On Tuesday, August 5, Clark took my midnight phone call to confirm the Antone's deal. I expected nothing more than a short quote, but talking about the club opened a floodgate of memories for the soft-spoken guitarist who reminisced about his musical beginnings, the old-timers who schooled him, and the last words spoken to him by blues godfather Clifford Antone before his death in 2006. We posted it to Earache! immediately and press it here to newsprint for the first time.
Austin Chronicle: What does Antone's mean to you?
Gary Clark Jr.: Antone's is a place I learned about from my good friend Eve Monsees. She would talk about it. I went down there with my dad, and it was sold out. Buddy Guy, someone I'd seen on the Austin City Limits TV show, was playing. We hung outside anyway and just listened. I was in love with it.
The first time I went in, it was the Moeller brothers with the Keller brothers. They had this thing called the Mercy Baby Revue. I loved it. It inspired me to be a better guitar player, a better singer, a better musician. Antone's is my foundation. I wouldn't be doing what I'm doing if it hadn't been for Antone's. It allowed me to experiment, explore, and try to better myself as a musician. I was fortunate enough to hear stories and history from Pinetop Perkins and James Cotton. Everything felt so justified. It all made sense when I was at Antone's.

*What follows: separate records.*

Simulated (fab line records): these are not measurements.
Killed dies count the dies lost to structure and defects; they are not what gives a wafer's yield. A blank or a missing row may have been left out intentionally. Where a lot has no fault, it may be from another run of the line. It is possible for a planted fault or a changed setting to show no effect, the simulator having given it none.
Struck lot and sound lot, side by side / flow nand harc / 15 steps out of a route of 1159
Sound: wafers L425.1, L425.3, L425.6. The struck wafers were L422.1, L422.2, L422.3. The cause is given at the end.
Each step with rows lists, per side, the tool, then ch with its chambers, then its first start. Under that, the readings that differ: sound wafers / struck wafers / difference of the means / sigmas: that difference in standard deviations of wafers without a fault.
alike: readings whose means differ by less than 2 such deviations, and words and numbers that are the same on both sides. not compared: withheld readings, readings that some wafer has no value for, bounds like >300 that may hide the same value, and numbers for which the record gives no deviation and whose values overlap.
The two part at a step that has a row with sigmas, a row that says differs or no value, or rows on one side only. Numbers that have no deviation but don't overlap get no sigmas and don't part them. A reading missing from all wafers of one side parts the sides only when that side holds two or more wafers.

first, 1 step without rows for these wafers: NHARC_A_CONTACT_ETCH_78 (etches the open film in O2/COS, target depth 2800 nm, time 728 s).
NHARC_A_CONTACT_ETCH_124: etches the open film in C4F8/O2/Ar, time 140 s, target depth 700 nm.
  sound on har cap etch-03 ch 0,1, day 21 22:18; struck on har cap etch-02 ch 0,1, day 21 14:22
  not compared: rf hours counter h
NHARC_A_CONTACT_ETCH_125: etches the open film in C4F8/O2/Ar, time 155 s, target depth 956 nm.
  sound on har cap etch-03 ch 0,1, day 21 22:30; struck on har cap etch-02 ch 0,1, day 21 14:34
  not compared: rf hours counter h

AC: How old were you when you debuted there?
GC: I was 15. My dad took me and Eve down there one night for the anniversary – maybe '98 or so. I sat in with Hubert Sumlin, Pinetop Perkins, James Cotton, Mojo Buford, George Raines, Calvin "Fuzz" Jones. When I got offstage, Cliff was like, "You got something kid." He made me feel like I was okay, like I meant something. Like I was part of something.
I was a kid sitting around playing my guitar with no direction. I already loved to play, but when I jumped onstage at Antone's, I felt like I was part of something important. At 15, everyone wants to feel like they're part of something cool, but I felt like I was part of something cooler than anybody could ever imagine at my age.
It changed the way I thought about life and ended my search for acceptance, because I knew this was what I was supposed to do. Clifford Antone told me I'm okay, and Muddy Waters told him he's okay, and BB King told him he's cool, and Buddy Guy was like, "Cliff Antone's legit," and Jimmie Vaughan was like, "Cliff Antone is the guy." So when "the guy" told me that I was okay, I felt like I was going to be okay regardless of what my parents or my peers thought.
This was the greatest thing that ever happened to me in my life and from that day on, it changed the way I thought about what I was going to do with my life. It changed everything really. I was obsessed. I was there every night. I really wanted to be a part of this thing that Clifford Antone told me I was part of. I wanted to make him proud.
That's what Antone's means to me. When I came back home and I walked through the doors of Antone's, I walked in with two questions for myself: "Did I make Cliff proud?" and "Am I doing this for the right reasons?" Every time I walked in, I was like, "Yes I did. Yes I am," because I felt accepted.
It's legendary man! Albert King, Albert Collins, Freddie King – hearing stories about those guys playing and hanging out. It was the best gig anyone had ever seen.
I still walk down these streets in Austin, Texas, and people will come up to me and say, "You remind me of the time I saw such and such, and it was one of the greatest experiences I ever had. Thank you for continuing to carry on this tradition." At 15, I didn't understand that. At 30, I understand that and it's even more special.
AC: Does making Clifford Antone proud factor into your investment in Antone's?
GC: Definitely. The last time I saw him, I was playing onstage at Antone's at Fifth and Lavaca. He came up to me during the show. I was playing something off the beaten path. It wasn't really lowdown blues. It wasn't what he opened the club for. He came up to me during the set and said, "Hey man, play some Jimmy Reed," then walked off. That was last time I saw him.
He's like, "Remember what I told you about Eddie Taylor? These people need to hear some Jimmy Reed." He was laughing, but at the same time it was serious and heavy and I listened to every word he said because I wouldn't be there if it weren't for him. So he walked off and I didn't play any Jimmy Reed and that was the last time I saw him.
After I heard he passed, I was like, "You know what? He was really telling me something." It wasn't just him wanting to hear some Jimmy Reed. It was him saying, "Hey man, this is important." For him to come up in the middle of my set and say, "Play Jimmy Reed," I know now that was more important than me just getting up here and trying to impress people with some guitar solos. This is a style of music that laid the foundation for everything.
He used to tell me that all the time. Eddie Taylor and Hubert Sumlin, these guys invented rock & roll. And James Cotton – no one can touch him. Pinetop Perkins, he was there. He's the dude.
I didn't understand this as a kid, but at 30 – running around and seeing all the things I've seen and going to these blues festivals where people talk about Antone's and the scene in Austin – it always comes back to this place and how special it was. It means everything to me.